South Korea’s Audacious $35 Billion AI Data Centre Bet
How South Korea is 'not-so-quietly' racing to the top-spot in AI revolution
South Korea is set to build the world’s largest artificial intelligence data centre, a 3-gigawatt behemoth in Jeollanam-do, scheduled for completion in 2028. Backed by a $35 billion public-private partnership led by Stock Farm Road, this ambitious project aims to catapult South Korea into the epicentre of the AI revolution. As the global tech landscape heats up, executives and policymakers worldwide should take note—this isn’t just infrastructure; it’s a blueprint for economic dominance in an AI-driven future.
South Korea Is Going All-In. This move is rooted in its National AI Strategy (established in 2019), which earmarks significant AI infrastructure spending, including 10,000 cutting-edge GPUs in 2025 alone. The goal: transform the nation into a global AI hub, leveraging its semiconductor giants like Samsung and SK Hynix, which control a significant proportion of global chip exports. The data centre, with advanced cooling and high-speed fibre, will power next-generation AI, from sovereign large language models to chip commercialization.
Former acting President Choi Sang-mok framed AI competition as “nation vs. nation,” not just company vs. company. With China’s aggressive AI push—$15 trillion in projected GDP contribution by 2030—and the U.S. leading in software and chip design, South Korea sees AI infrastructure as its prime opportunity to claim a spot at the top.
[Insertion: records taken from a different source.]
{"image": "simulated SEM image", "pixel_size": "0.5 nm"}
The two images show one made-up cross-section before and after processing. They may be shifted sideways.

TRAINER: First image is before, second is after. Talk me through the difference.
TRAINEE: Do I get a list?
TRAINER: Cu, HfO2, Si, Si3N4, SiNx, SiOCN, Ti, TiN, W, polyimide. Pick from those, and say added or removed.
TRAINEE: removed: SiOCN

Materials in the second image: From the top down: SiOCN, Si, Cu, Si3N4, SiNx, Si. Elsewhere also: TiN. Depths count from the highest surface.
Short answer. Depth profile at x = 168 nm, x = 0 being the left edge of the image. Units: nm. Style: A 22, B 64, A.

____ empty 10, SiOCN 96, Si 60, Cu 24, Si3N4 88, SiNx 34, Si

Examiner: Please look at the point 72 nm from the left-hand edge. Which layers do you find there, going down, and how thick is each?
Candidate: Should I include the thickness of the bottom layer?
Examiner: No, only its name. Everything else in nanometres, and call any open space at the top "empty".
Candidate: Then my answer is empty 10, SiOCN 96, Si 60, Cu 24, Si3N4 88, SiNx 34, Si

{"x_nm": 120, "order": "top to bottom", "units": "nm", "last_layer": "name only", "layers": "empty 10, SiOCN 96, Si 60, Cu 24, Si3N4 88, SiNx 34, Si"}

Globally, AI could add $15.7 trillion to GDP by 2030 (according to a PwC analysis), but benefits are skewed toward AI-ready nations like the U.S. and China. South Korea’s project promises economic spillover: 10,000 new jobs, $10 billion in regional investment, and a 3.6% digital economy boost for every one point increase in computing power index (according to the 2022-2023 Global Computing Power Index Assessment Report). The data centre is projected to drive $20 billion in AI-related exports by 2030. Globally, it positions South Korea as an AI service hub, attracting hyperscalers like Google and AWS.
For Europe, lagging in homegrown AI platforms, and Africa, where AI could add $1.5 trillion by 2030 (according to Google West Africa Director) but adoption trails rest of the world, South Korea’s model shows how infrastructure can bridge gaps.
National Policy is a key enabler. South Korea’s AI Basic Act and National AI Committee prioritize infrastructure, private investment, and ethical standards. Unlike China’s centralized AI governance, South Korea blends public-private agility, offering tax breaks in some cases. This contrasts with America’s fragmented approach, where hundreds of billions of dollars in private AI investment faces data centre bottlenecks. South Korea’s decentralized strategy—spreading facilities beyond Seoul—also mitigates urban overload, a lesson for Europe’s Nordic hubs.
Other countries can learn from South Korea’s unfolding example. Governments must act fast or risk falling behind. African nations, with agriculture-heavy economies, can adopt South Korea’s playbook by investing in AI-ready data centres to boost quick-win sectors like agro-tech, as seen in Tanzania’s AI crop apps. Europe should emulate South Korea’s public-private model to scale its green-energy data hubs, leveraging Nordic climates but spreading the load across the continent. China’s heavy-handed AI regulation offers less flexibility, suggesting others prioritize agile governance over control.
For executives, this point in the AI revolution and South Korea’s example is a call to invest in AI ecosystems; for officials, it’s a warning to build infrastructure or lose relevance. South Korea’s gamble will inspire a wave of digital industrial revolutions—and seal laggards’ fate.